Called the “Global E-commerce Talent – Train the Trainers” program, the weeklong course covered topics from the digital economy and forming a company to risk management and acquiring customers. Alibaba has brought the GET program to other countries, such as Malaysia and Thailand, but this was the first time it was offered in Africa.
The goal of the program is to boost the competencies of Rwandan university teachers and deepen their understanding of the e-commerce industry, so that they can train digital talent and future entrepreneurs in the country to compete in the global economy.
Alibaba Business School partnered with the Ministry of Education’s Higher Education Council and the Rwanda Development Board on the initiative, which was hosted by the University of Rwanda. Fifty lecturers from nine of the country’s top universities attended the training.
“As the inaugural GET training for Africa, we are grateful for the Rwandan government’s trust in the value that Alibaba Business School brings to its students and the local entrepreneurs,” said Alibaba Global Initiatives Vice President Brian Wong, who represented Alibaba Business School in Rwanda.

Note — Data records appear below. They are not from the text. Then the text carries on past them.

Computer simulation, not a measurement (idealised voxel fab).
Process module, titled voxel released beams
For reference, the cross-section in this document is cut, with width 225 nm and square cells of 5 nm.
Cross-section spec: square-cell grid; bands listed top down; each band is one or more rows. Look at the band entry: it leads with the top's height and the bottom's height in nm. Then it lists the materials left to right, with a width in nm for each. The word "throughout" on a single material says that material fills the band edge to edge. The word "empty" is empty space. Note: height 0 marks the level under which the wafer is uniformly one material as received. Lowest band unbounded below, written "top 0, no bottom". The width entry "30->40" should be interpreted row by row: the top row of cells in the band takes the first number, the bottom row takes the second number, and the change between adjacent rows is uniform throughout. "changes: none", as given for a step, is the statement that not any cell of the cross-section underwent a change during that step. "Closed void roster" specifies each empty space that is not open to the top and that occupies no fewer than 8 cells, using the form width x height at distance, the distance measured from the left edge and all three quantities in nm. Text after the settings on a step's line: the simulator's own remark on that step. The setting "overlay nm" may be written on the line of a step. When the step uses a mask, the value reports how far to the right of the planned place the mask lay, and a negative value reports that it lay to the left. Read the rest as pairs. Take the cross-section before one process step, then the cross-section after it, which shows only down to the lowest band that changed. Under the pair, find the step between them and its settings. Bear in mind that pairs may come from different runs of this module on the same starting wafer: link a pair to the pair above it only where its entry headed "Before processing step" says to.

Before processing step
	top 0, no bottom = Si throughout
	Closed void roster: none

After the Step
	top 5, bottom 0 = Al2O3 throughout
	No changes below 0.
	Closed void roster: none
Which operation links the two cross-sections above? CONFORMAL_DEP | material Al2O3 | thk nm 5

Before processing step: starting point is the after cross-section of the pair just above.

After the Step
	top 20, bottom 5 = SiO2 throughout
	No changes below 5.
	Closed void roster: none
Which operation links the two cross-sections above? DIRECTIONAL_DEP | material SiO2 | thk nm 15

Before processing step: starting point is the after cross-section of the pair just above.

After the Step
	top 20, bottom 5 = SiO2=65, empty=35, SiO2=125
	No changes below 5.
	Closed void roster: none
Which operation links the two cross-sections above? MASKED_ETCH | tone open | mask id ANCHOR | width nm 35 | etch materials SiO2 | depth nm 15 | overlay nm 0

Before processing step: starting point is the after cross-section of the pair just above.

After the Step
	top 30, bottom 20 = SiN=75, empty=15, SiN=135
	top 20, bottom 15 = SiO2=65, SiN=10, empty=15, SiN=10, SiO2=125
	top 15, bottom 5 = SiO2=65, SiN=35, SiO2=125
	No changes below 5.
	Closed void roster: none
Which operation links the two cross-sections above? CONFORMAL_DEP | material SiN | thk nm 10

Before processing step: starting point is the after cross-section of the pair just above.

“Our goal is to support the development of e-commerce education, nurture skill sets that will accelerate Rwanda’s vision to become the digital hub of Africa and foster a generation of talented and passionate young entrepreneurs who can help bring new innovation, create job opportunities and transform the global commerce landscape in the country,” Wong said.
The GET program is the first piece of a broader cooperation to bring the Electronic World Trade Platform initiative to Rwanda. The eWTP is a multi-stakeholder initiative that seeks to make it easier for small and medium-sized enterprises to participate in global trade and contribute to the development of the digital economy. The idea was pioneered by Jack Ma and gained recognition by the Group of 20 nations, the United Nations Industrial Development Organization and countries such as Malaysia and Belgium. During a meeting in Davos last January, Ma and Rwandan President Paul Kagame agreed to launch eWTP in Africa for the first time. A formal announcement about the initiative in Rwanda, which will include capacity building, e-commerce and tourism, is expected “soon,” Alibaba said.
Diane Sayinzoga, the head of Rwanda’s Special Economic Zone and Exports Department, said the training would help to ensure the development of a sustainable e-commerce ecosystem in the country and support the growth of small businesses.
“The GET program in Rwanda is one of the key components of the eWTP Rwanda project,” Sayinzoga said. “We believe that those students, once they graduate, they will play a key role in supporting SMEs involved in e-commerce.”
In addition to teaching the fundamentals of running a digital business, the GET program offered insights into doing business with China, whether using Alibaba.com, Tmall or Taobao or marketing directly to Chinese consumers. Instructors, all expert trainers with extensive e-commerce business experience from Alibaba’s ecosystem, taught participants how to best position their products in the China market and even how to write a good product description.
The GET program will play a part in fostering the entrepreneurship necessary to reach Rwanda’s goal of creating 200,000 jobs by 2020, Emmanuel Muvunyi, executive director of the Higher Education Council, said.
“We hope that the practical ecommerce knowledge from the GET program will inspire and equip our students to explore opportunities for doing business by leveraging technology to tackle challenges creatively and help Rwandan SME’s to tap into the global market,” Muvunyi said.
Faculty from African Leadership University, a school that focuses its curriculum on technology, entrepreneurship and international business, took part in the training. Gaidi Faraj, ALU’s dean of faculty and academic affairs, said he plans to integrate the skills taught during the GET program into classes currently being taught at the school, as well as create a new course that focuses solely on e-commerce.
“As an innovative institution that focuses on creating entrepreneurial leaders, being able to include e-commerce in our curriculum allows us to equip our students with the latest tools and knowledge to make them competitive on a global scale,” Faraj said.
“E-commerce is a great equalizer because anyone anywhere in the world can participate in the global economy,” he said.
Alibaba’s connection to Rwanda began when founder and Executive Chairman Jack Ma made his first trip to Africa last summer, meeting Rwandan President Paul Kagame in the capital city of Kigali in addition to a stop in Kenya.
During that trip, Ma pledged to work with African universities and governments to create training programs for e-commerce, payments, logistics and analytics, which he said are critical skills for doing business in the digital age. That pledge prompted the training this week in Rwanda.
Ma also said he would create a training program, in partnership with the United Nations Conference on Trade and Development, and invite 200 young African entrepreneurs to Alibaba’s campus in Hanghzou to study e-commerce. They would then return to Africa to develop e-businesses and as well as teach those to other young, aspiring business owners there.
The initiative is part of a larger eFounders Fellowship designed to promote global youth entrepreneurship in developing countries. So far, 52 fellows from Africa and 37 from Southeast Asia and Pakistan have completed the program since the inaugural class last November.
Five entrepreneurs from Rwanda have participated in the eFounders Fellowship program. They shared their experience in building businesses, and their time in China, during last week’s GET program.